Citizens Coalition for Change (CCC) leader Nelson Chamisa has pledged to end Zimbabwe’s persistent power crisis by 2027, if elected to form the next government 2023. The opposition leader weighed in with a raft of own solutions in an elaborate energy policy proposal he is confident will rescue the troubled nation from the throes of a power crunch that threatens to decimate industry and deepen poverty in a country that has seen the worst of economic crises before.

Zimbabwe’s energy woes are a matter of public record. However, the past few weeks have been dire, with the country failing to meet its current daily demand of 2000 megawatts, generating slightly more than 500 megawatts per day. This week, the government promised to address the power outages by increasing energy imports, a decision critics say is too cosmetic and does not address the root causes of a protracted crisis linked to the Zanu PF led administration’s failure to invent lasting solutions to energy problems.

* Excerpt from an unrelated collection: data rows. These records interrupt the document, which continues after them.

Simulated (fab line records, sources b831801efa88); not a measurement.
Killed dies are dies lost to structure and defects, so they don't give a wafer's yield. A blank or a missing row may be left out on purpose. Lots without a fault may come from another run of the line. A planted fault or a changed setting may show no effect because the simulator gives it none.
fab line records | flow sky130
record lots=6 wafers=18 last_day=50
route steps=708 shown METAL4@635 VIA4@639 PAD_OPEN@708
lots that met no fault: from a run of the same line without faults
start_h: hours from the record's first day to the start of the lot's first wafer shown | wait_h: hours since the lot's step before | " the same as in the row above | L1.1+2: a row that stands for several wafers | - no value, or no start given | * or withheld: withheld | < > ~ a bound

Through his Twitter handle Thursday, Chamisa unveiled his party’s five point plan he said was informed by the “suffering of our citizens due to the lack of sufficient energy to carry on with our economic activities”. “We plan to pursue sustainable energy for all and to mobilize action from all sectors of society in support of three interlinked objectives to be achieved by 2027: providing universal access to modern energy services; doubling the global rate of improvement in energy efficiency; and doubling the share of renewable energy in the global energy mix in Zimbabwe.

“To expand generation by modernising our existing power plants through life extension technologies that are smart and green by 2027. “To build an energy efficiency revolution that creates an energy surplus by encouraging demand side management, energy efficiency and optimal use of our water resources in our hydropower generation systems dispatch and operations,” said Chamisa. Added the opposition chief, “To provide enough project financing and investment for power generation, transmission, distribution and supply systems with an emphasis on rural development and urbanization as well as install ethical, competent and professional human capital to run our utilities.

“To source through the private sector the sum of USD 300 million dollars that is required to modernise our grid. Zimbabwe’s transmission infrastructure is archaic. “We will allow private players in the form of independent power producers (IPPs).” Zimbabwe appears to be heading for a gloomy, not-so-jolly holiday season marred by 10-16 hour power outages that have already dampened the ongoing World Cup frenzy. Last Friday, while addressing the media on the power crisis, energy minister Soda Zhemu dropped the bombshell the Kariba power station would be completely shut down during the holidays.

Hwange Thermal Power Station, the country’s largest coal-fired power station, whose infrastructure had deteriorated over the years, has also proven to be unreliable, extinguishing the ray of hope for a joyous holiday. The ongoing power outages have posed a myriad challenges on the country’s economic, health, and social spectrum, with water and service delivery woes worsening mostly notably in the country’s two largest cities, Harare and Bulawayo.

Government spokesperson Nick Mangwana recently admitted the power outages were causing “distress, inconvenience, and cost to the citizenry and business,” and that the government was tasked with implementing immediate mitigation measures to restore normalcy. Chamisa blamed the current energy crisis on decades of under-investment in energy infrastructure, lack of visionary leadership and corruption, emphasizing the need for an immediate solutions. He said it was time the country prioritised and implemented cost-effective and sustainable energy sources, social upliftment through community involvement, gender equality, and job creation.

“The renewable energy sector in Zimbabwe should consist of solar, hydro, wind, geothermal and biomass (which includes bagasse (sugarcane based), biogas, forestry and sawmill waste) all of which have barely been fully exploited. “Zimbabwe has vast renewable energy resources that are presently underutilized. Our Citizens’ Government will prioritize a clean energy investment that will make power shortages, load shedding and the current dark age a thing of the past.

“We will promote sustainable Feed-in Tariffs (FiT) for small hydropower, biomass, and geothermal projects as well as corruption free competitive bidding for solar photovoltaics (PV) and concentrating solar power (CSP), wind and other renewable energy sources. “Off-grid energy will be promoted and incentivised to make them a viable option for our Citizens government 100% electrification of Zimbabwe by 2035. “We will implement sustainable energy development based on scientific and engineering studies that will continuously launch projects for solar power, energy Internet, carbon Capture, utilization & storage (CCUS), nuclear, energy storage, hydrogen and total electrification of our country,” he said.